What good is parent involvement in schools?
At almost every meeting about how to improve education, leaders discuss the importance of involving parents in the process. School Board candidates call for increased parent involvement. Teachers point to parents as key factors in why children succeed or fail in school. Heck, they don't say parents are a child's first teachers for nothing, right?
But researcher Alfie Kohn raises some critical questions about what parental involvement really means, and if it really matters, in a column for the Washington Post Answer Sheet blog. If some parents are criticized for not being involved enough, for instance, while others are demeaned for being too involved, is there a perfect point? How does it look?
Are schools simply trying to get parents to help them control children? Do parents challenge the school over the nuts and bolts of what's being taught? Should they? What do the children think about the role of their parents?
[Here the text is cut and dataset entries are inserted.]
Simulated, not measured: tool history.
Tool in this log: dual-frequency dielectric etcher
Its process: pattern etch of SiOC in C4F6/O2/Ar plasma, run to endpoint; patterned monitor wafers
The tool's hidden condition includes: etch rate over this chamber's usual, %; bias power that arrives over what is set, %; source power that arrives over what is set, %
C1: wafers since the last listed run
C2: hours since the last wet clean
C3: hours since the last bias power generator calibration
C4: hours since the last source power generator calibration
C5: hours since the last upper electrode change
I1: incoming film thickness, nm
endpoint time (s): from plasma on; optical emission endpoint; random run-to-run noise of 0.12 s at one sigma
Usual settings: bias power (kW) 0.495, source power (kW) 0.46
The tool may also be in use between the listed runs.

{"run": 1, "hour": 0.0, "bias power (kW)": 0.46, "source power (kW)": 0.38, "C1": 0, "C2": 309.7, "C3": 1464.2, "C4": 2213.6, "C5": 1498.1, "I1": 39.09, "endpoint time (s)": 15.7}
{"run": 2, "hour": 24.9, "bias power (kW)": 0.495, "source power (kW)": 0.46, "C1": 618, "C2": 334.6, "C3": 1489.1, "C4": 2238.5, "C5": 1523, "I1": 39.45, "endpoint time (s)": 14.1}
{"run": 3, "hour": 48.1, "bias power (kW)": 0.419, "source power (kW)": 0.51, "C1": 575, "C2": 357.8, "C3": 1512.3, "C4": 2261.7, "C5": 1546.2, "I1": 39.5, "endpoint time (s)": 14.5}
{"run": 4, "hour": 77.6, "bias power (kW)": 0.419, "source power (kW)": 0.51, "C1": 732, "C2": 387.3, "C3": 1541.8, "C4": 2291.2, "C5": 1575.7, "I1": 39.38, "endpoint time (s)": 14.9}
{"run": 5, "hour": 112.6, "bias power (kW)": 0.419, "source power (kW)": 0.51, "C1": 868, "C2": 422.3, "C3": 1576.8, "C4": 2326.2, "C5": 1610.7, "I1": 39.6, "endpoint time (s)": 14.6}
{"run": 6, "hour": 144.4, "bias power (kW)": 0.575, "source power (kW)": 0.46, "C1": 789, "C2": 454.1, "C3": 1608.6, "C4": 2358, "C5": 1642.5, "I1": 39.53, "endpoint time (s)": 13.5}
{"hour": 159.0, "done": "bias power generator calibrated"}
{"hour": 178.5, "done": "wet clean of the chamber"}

"Imagine someone who monitors his or her child’s schooling very closely, for example, and doesn’t hesitate to advocate for — or against — certain policy changes and resource allocation decisions. Is that a good thing? Rather than just asking whether the level or style of advocacy is effective, we’d also want to know whether this parent is asking for changes that will benefit all children or mostly just his or her own child (possibly at the expense of others). Our intensely individualistic, free-market-oriented culture — witness the growing push for charter schools, vouchers, and privatization — encourages us to see education not as a public good but as just another commodity one shops for, and to evaluate its effectiveness in terms of how much my kid gets out of it. Thus, those of us who value the cause of equity have reason to be disturbed by many sorts of parent involvement — not just because some are more involved, or better at being involved, than others but because of what that involvement is intended to achieve and for whom."
These questions rarely get asked, much less answered. Rather, everyone simply focuses on the broad general premise that parent involvement is good. The issue takes on an added dimension when Florida and other states explore the concept of giving parents more control with measures such as a parent trigger, allowing them to decide how to overhaul a failing school.
Sometimes parents do know best. Sometimes they don't. The debate over the value and extent of their role in schooling is one well worth having.